The benchmark Nikkei 225 Index closed the morning session at 29,898.57, down 601.48 points or 1.97 percent, after hitting a low of 29,832.52 earlier. The market was closed on Monday. Japanese shares closed modestly higher on Friday.

Market heavyweight SoftBank Group is losing more than 5 percent and Uniqlo operator Fast Retailing is down almost 1 percent. Among automakers, Honda is losing almost 3 percent and Toyota is down more than 1 percent.

In the tech space, Advantest is losing more than 2 percent, while Screen Holdings and Tokyo Electron are down almost 3 percent. In the banking sector, Mitsubishi UFJ Financial is losing almost 2 percent, Mizuho Financial is declining more than 1 percent and Sumitomo Mitsui Financial is down almost 1 percent.
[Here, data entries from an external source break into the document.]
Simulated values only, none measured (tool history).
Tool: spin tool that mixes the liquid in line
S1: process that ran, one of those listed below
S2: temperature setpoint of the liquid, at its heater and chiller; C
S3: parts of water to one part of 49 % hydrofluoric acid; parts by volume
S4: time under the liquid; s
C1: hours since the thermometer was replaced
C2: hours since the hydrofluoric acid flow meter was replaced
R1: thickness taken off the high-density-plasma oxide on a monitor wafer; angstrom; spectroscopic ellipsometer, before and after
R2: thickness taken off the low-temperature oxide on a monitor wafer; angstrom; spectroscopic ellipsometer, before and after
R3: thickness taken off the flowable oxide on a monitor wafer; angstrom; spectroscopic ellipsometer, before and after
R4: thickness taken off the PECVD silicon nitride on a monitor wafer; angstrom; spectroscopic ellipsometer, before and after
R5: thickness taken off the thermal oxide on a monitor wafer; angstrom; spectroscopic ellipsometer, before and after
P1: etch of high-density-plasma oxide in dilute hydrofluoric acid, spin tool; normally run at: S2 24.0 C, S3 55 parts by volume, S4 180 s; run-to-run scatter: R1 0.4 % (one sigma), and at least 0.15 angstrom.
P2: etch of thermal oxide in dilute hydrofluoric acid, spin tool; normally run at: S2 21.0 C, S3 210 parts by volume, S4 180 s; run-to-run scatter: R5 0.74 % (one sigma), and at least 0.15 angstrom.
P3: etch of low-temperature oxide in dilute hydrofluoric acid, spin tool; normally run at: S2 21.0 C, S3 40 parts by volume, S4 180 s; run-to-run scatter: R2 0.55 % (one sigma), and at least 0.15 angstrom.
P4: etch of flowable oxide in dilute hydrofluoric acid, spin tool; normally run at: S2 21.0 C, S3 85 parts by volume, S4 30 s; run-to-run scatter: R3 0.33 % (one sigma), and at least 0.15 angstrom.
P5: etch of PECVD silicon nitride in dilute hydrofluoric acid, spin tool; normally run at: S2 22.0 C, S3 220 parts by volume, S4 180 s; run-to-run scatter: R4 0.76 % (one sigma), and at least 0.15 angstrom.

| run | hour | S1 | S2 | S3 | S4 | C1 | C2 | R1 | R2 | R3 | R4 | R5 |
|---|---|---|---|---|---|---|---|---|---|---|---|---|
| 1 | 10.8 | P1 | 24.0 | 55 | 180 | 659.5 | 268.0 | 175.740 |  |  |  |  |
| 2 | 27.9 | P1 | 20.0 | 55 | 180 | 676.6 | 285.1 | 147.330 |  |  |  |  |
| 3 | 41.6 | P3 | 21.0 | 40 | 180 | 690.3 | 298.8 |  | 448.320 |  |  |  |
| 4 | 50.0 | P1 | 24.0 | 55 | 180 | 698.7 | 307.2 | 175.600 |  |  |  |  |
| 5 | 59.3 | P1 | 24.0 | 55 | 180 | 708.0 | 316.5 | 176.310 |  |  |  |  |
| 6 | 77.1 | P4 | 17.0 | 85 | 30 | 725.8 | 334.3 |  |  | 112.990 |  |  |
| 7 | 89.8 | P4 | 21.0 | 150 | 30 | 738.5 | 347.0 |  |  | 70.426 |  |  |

The major exporters are lower, with Mitsubishi Electric edging down 0.5 percent and Sony declining more than 1 percent, while Panasonic and Canon are losing almost 2 percent each.

Among the other major losers, Toto is losing more than 6 percent, while Komatsu and Hitachi Construction Machinery are down almost 5 percent each. Kawasaki Kisen Kaisha, Nippon Steel, Mitsui O.S.K. Lines, Yaskawa Electric, Tokai Carbon, Sumitomo Heavy Industries and Yaskawa Electric are declining more than 4 percent each, while Fanuc, Nexon, JFE Holdings and Daikin Industries are lower by almost 4 percent each.

Conversely, Konami Holdings is soaring almost 9 percent and Kansai Electric Power is adding almost 2 percent.

In the currency market, the U.S. dollar is trading in the mid-109 yen-range on Tuesday.

Elsewhere in Asia, New Zealand, Indonesia and Hong Kong are losing between 0.3 and 0.5 percent each, while Singapore and Malaysia are gaining 0.4 and 0.2 percent, respectively. The South Korean market is closed until Wednesday on account of Chuseok Festival, while markets in Taiwan and China are closed for Mid-Autumn Festival.

On Wall Street, stocks plunged sharply on Monday, and the major averages all suffered their worst setbacks in several weeks, as worries about potential collapse of China’s real estate firm Evergrande dented sentiment.

The Dow, which plunged to 33,613.03, ended the session with a loss of 614.41 points or 1.78 percent at 33,970.47. The S&P 500 closed lower by 75.26 points or 1.7 percent at 4,357.73, off the day’s low of 4,305.91, while the Nasdaq settled at 14,713.80, recording a loss of 330.06 points or 2.19 percent.

The major European markets also tumbled on the day. While the U.K.’s FTSE 100 Index slumped 0.86 percent, Germany’s DAX plunged 2.31 percent and France’s CAC 40 drifted down 1.74 percent.

Crude oil prices declined sharply on Monday as worries about a likely slowdown in global economic growth raised concerns about the outlook for energy demand. West Texas Intermediate Crude oil futures for October ended down by $1.68 or 2.3 percent at $70.29 a barrel.